The High Court in Pretoria will today learn if a Springs mother who, along with her husband, is accused of severely abusing and neglecting their five children, can be held accountable for her actions.
Judge Eben Jordaan in December last year postponed the trial because a psychiatric report about the 38-year-old mother was not ready. The mother was earlier referred for mental observation after a forensic criminologist, Dr Pixie du Toit, said in a report the woman could not be held accountable for her actions because of her dyslexia and low intelligence.
Dr Toit said the mother suffered from Stockholm syndrome and had an “unhealthy bond” with her husband after years of physical, sexual and psychological abuse.
She had no doubt that the mother was the victim of repeated physical and sexual assaults, intimidation and manipulation by her husband, resulting in an attitude of total subservience and dependence on her “antisocial” and abusive husband as a subconscious survival strategy.
The state handed in love letters exchanged between the woman and her husband while he was in prison.

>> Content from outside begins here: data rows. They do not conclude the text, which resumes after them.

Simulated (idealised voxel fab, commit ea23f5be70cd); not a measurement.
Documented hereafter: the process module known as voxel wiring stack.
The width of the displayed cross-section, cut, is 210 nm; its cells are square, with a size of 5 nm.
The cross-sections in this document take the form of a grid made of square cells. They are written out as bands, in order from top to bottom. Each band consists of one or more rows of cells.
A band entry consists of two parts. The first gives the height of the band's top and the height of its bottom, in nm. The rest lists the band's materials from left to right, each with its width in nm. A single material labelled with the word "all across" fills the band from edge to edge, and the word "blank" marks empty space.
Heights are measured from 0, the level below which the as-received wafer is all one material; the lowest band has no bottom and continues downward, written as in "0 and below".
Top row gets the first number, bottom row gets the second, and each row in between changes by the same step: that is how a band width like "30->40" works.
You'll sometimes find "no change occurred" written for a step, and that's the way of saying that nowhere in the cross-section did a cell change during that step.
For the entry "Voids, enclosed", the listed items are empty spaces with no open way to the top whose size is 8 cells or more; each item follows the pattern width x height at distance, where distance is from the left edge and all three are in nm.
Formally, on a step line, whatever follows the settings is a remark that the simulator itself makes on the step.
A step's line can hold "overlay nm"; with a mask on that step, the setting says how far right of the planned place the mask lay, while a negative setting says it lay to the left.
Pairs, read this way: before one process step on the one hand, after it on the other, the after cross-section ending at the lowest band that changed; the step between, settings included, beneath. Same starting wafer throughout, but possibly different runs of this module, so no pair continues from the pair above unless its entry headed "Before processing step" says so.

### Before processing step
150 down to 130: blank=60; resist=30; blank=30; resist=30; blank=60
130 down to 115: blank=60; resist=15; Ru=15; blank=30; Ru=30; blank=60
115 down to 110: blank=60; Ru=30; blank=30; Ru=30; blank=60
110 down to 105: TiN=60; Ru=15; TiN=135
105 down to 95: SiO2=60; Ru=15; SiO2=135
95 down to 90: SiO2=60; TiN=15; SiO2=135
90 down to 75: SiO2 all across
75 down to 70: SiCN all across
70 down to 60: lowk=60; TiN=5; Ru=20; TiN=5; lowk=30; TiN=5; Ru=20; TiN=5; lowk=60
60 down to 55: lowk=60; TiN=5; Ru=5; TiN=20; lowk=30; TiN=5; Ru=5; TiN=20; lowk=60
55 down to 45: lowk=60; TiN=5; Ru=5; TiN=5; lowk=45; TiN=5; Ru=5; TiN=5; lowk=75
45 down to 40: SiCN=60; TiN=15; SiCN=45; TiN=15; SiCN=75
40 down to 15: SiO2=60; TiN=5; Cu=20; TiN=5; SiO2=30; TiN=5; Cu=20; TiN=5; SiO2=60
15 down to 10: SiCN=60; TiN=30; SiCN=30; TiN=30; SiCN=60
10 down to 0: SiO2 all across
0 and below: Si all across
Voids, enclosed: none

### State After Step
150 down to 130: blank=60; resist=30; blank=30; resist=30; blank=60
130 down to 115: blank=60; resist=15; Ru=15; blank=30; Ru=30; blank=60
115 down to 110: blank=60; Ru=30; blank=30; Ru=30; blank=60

Dr Du Toit relied on the views of the principal of a special school, where the mother used to be a pupil, that the average IQ of persons with dyslexia (such as the mother) was between 60 and 80 and that persons with such a low intellect could not be held accountable for their actions.
The couple pleaded not guilty to 21 charges relating to the alleged abuse and neglect of their five children, then aged between two and 16, and attempting to murder their 11-year-old son. The father also denied raping and sexually abusing his 16-year-old daughter.
Shocking details emerged during the trial of how the eldest boy was strung up between pillars and left to hang there for a day while he was hit on the head with a knobkerrie, shocked with a cattle prod, burnt with a blow torch, sjambokked and used as a launching bag.
The eldest daughter was shocked with a cattle prod and violently sexually abused. The younger children’s teeth were rotten to the gums and the youngest of two had abrasions on his back and eye.
The abuse came to light after the eldest boy ran to neighbours for help.